Consider this slice of life in 1970s New York City (in an era when 5 bombs per day went off in America over one 18-month period):
“Radical violence was so deeply woven into the fabric of 1970s America that many citizens, especially in New York and other hard-hit cities, accepted it as part of daily life.” When a bomb exploded at a Bronx movie theater on May 1, 1970, police tried to clear the building, but patrons refused to leave, demanding to see the rest of their film.
Perhaps it is just me, but I think that when terrorists plant a bomb in the theater you are in and you just stay to watch the end of the movie, the terrorists are winning.
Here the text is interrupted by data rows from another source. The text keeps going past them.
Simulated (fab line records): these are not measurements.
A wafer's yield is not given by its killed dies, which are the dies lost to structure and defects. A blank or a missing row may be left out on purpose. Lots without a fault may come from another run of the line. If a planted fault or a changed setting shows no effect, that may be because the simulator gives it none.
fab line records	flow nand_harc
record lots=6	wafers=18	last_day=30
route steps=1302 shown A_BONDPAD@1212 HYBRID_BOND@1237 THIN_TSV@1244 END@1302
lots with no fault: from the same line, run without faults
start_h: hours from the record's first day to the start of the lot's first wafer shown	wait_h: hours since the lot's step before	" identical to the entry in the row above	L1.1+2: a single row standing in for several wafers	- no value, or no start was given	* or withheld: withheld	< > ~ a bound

UPDATE: Related thoughts from Mark Steyn:
The worst civilian massacre in the United Kingdom between the Second World War and the 7/7 attacks of 2005 was the Birmingham pub bombings of 1974. For good or ill, it convulsed the nation. In contrast to the now traditional response that the worst thing about an Islamic terror attack is that it might lead to a "backlash" against Muslims and the urgent priority is for everyone to pretend that they're "united" in "one love", the pub bombings led to the immediate cancellation of the city's St Patrick's Day parade, the third largest in the world, for the next decade. Twenty-one Birmingham pubgoers died that night. Now 22 people get slaughtered at a pop concert, and the public shrug it off with some candles and flowers. Eleven civilians were killed in the 1987 Enniskillen Remembrance Day massacre (a twelfth died after 13 years in a coma), and public outrage was so fierce that the Dublin parliament passed a fast-track UK extradition bill, the IRA apologized, Sinn Féin's electoral support didn't recover for 15 years, and Bono declared on stage "F**k the revolution" - which on the whole I prefer to Katy Perry saying touch the person next to you and tell her "I love you".
Please. Don't get used to these slaughters. That's when the terrorists truly win.